The Russian Foreign Ministry has called the passage of a British warship in the Black Sea that was within earshot of fire from Russian guns “blatant provocation”.
UK Defence Minister Ben Wallace has since denied claims from the Russian ministry that Britain’s ambassador had been summoned over the incident.
“As I speak now, our ambassador has not been summoned,” Wallace told lawmakers.
“We are not surprised by it, we plan for it and we take all steps to make sure we are not escalatory or indeed provocative.
“However, we will not shy away from upholding international law and our rights on the sea.”
Wallace’s comments came after Russian ministry spokesperson Maria Zakharova told the media that Moscow would summon the British ambassador over the incident.
The Ministry of Defence earlier hit back at a claim by Russia’s Defence Ministry that a British destroyer faced warning shots fired by Russian forces.

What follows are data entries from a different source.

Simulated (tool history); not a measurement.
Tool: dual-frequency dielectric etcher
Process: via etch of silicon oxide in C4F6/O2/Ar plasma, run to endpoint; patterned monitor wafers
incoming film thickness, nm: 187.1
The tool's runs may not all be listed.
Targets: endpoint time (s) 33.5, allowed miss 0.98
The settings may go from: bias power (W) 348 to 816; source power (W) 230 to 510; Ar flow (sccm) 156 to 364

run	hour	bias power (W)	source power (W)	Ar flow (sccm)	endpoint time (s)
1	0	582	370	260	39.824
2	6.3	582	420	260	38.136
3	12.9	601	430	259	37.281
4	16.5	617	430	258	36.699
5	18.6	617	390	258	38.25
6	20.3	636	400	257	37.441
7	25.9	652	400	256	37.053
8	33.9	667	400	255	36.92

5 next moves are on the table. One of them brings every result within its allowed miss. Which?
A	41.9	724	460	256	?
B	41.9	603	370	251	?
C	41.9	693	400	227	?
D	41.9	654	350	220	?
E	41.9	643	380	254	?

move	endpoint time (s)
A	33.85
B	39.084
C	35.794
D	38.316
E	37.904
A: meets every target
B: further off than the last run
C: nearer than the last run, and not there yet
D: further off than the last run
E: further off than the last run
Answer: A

The Russian Defence Ministry had said the Royal Navy’s Defender crossed what it defines as the Russian sea border just off the Crimean coast.
A border patrol ship opened warning fire according to Russian official sources, before a Russian military airplane “performed a warning bombing” in the vicinity of the Defender.
However, the UK Ministry of Defence has said that no warning shots were fired at HMS Defender.
“The Royal Navy ship is conducting innocent passage through Ukrainian territorial waters in accordance with international law.”
The warning shots came in the same week that a UK Government minister signed an agreement to bolster a defence partnership with Ukraine.
The Memorandum of Implementation was in fact signed on the deck of the Defender.
Russia has claimed the waters since its invasion of Crimea in 2014, a territory it has since occupied to international disgust.
The UK does not recognise Russia’s control of Crimea, considering it a part of Ukraine.